WASHINGTON A Federal Reserve official on Thursday leaned against the impression that the U.S. central bank was locked into easing monetary policy at its meeting next month, noting that economic data had improved in recent weeks.
Minutes of the Fed's July 31-August 1 meeting released on Wednesday had highlighted strong support among policymakers for more action. But St. Louis Federal Reserve President James Bullard told CNBC television that the economic outlook had brightened since that meeting.
"I do think that the minutes are a bit stale because we have some data since then that has been somewhat stronger," Bullard, who will be a voting member of the policy-setting committee next year, said in an interview.
U.S. growth remains tepid but July's employment report showed solid job creation, and recent readings on industrial production and retail sales were a bit better than expected.
Bullard, in a two-hour appearance on CNBC, also voiced unusually blunt criticism of Europe's response to the sovereign debt crisis in the euro zone, saying he was "pessimistic" on the region's capacity to take robust action. But he played down the impact of Europe's problems on the United States so far.
The Federal Open Market Committee meeting's minutes noted that many Fed policymakers judged another round of easing would be warranted "fairly soon" unless there was a significant improvement in the U.S. economy.
Fed Chairman Ben Bernanke is set to deliver a highly anticipated speech next Friday at the annual central banking conference in Jackson Hole, Wyoming, which may yield clues on whether the Fed will ease policy at its upcoming September 12-13 meeting.

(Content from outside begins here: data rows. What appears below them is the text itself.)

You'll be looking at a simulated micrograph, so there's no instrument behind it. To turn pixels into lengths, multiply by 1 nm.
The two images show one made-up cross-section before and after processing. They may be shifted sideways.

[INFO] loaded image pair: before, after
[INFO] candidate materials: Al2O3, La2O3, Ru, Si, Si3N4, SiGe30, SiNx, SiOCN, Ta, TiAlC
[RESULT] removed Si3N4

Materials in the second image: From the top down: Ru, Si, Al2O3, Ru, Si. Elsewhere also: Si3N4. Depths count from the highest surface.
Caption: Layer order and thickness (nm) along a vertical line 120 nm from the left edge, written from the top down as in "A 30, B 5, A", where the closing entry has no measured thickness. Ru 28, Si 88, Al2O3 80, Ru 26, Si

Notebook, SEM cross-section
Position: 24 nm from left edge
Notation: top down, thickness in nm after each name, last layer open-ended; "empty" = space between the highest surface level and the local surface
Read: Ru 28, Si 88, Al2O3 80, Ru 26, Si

Analysts believe it's likely there will be a change in September in the wording of the forward-looking language offered by policymakers, which currently says that near-zero Fed interest rates will be kept exceptionally low until late 2014.
But they are less certain that the recent run of data will provoke additional bund buying, on top of the $2.3 trillion in purchases already announced by policymakers.
Bullard said the Fed had deliberately been vague about when it might feel compelled to act, but made clear he was in the camp that believed the threshold for action was high.
"If we were to resume, which I think we will, 2 percent growth, maybe a bit stronger than that, unemployment ticks down ... that is not a great outcome, but to me that is a good enough outcome to keep us on hold," Bullard said.
The minutes' release spurred a revival in stock market fortunes on Wednesday and a reevaluation of the odds that the Fed would do a third round of so-called quantitative easing.
Characterizing the mood during the meeting at the beginning of the month, Bullard said it reflected nerves on the part of policymakers that they may need to act again.
"The tone of the discussions, for me anyway, was 'gosh things are not as good as we thought and it if continues to decelerate here, we're going to have to do something'," he said.
Still, he believed the probability of another round of easing was less than had been reflected in the pricing seen in financial markets over the summer.
"Going along at this slow pace is not enough to justify gigantic action," he said. "I'd like to see...some deterioration or indication we're going to slide down further," in order to support additional easing.
The Fed has also caught political flak for its massive bond purchase program and Republicans have included wording in their 2012 election platform to subject it to an annual audit.
However, Bullard said the Fed's goal was to "try to be fair to all sides in this and not get too involved" in the election.